Before Birth

“Before Birth”

June 26, 2016

By John Partridge*

 

Scripture: Luke 1:57-66, 80                Acts 13:22-26                 Isaiah 49:1-6

 

How many of you have noticed that our culture, over the last forty years of more, has spent a lot of time arguing over the legality, morality, and ethics of abortion from the time of conception to the moment of birth?

Don’t get yourself worked up, because this isn’t a sermon on abortion (although I have preached them).  Instead, this morning I want to bring to mind an idea about God that while it may, or may not, inform our thinking on the issue of abortion, has even bigger implications for each one of us and how we choose to live our lives.
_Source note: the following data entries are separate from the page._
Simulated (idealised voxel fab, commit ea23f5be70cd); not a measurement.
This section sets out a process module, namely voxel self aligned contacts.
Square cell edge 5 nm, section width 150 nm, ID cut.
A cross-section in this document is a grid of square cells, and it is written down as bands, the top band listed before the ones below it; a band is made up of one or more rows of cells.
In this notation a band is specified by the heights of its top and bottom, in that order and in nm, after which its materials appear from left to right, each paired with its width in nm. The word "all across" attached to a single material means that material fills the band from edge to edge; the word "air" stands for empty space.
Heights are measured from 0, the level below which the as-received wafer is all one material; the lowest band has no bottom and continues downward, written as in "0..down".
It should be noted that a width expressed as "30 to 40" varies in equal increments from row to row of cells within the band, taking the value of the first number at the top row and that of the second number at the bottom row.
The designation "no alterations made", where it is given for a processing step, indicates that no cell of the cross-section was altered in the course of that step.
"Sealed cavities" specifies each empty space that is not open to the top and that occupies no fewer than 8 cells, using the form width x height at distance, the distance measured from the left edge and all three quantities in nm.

The message of scripture is one that you have undoubtedly heard before, and it is this:

Our God is the god who goes before us.

What that means, is that God is omniscient, which means all-knowing.  God knows everything, past, present, and future.  God knows everything that is know-able and that includes the things that happen in secret.

Most likely, we’ve all heard that before.  But what does it mean?  How does that play out in history?  And how does that have anything at all to do with me?

Let’s begin this morning by reading a bit from the prophet Isaiah, who lived and wrote the words of God, about 800 years before the birth of Jesus.  (Isaiah 49:1-6)

49:1 Listen to me, you islands;
hear this, you distant nations:
Before I was born the Lord called me;
from my mother’s womb he has spoken my name.
He made my mouth like a sharpened sword,
in the shadow of his hand he hid me;
he made me into a polished arrow
and concealed me in his quiver.
He said to me, “You are my servant,
Israel, in whom I will display my splendor.”
But I said, “I have labored in vain;
I have spent my strength for nothing at all.
Yet what is due me is in the Lord’s hand,
and my reward is with my God.”

And now the Lord says—
he who formed me in the womb to be his servant
to bring Jacob back to him
and gather Israel to himself,
for I am honored in the eyes of the Lord
and my God has been my strength—
he says:
“It is too small a thing for you to be my servant
to restore the tribes of Jacob
and bring back those of Israel I have kept.
I will also make you a light for the Gentiles,
that my salvation may reach to the ends of the earth.”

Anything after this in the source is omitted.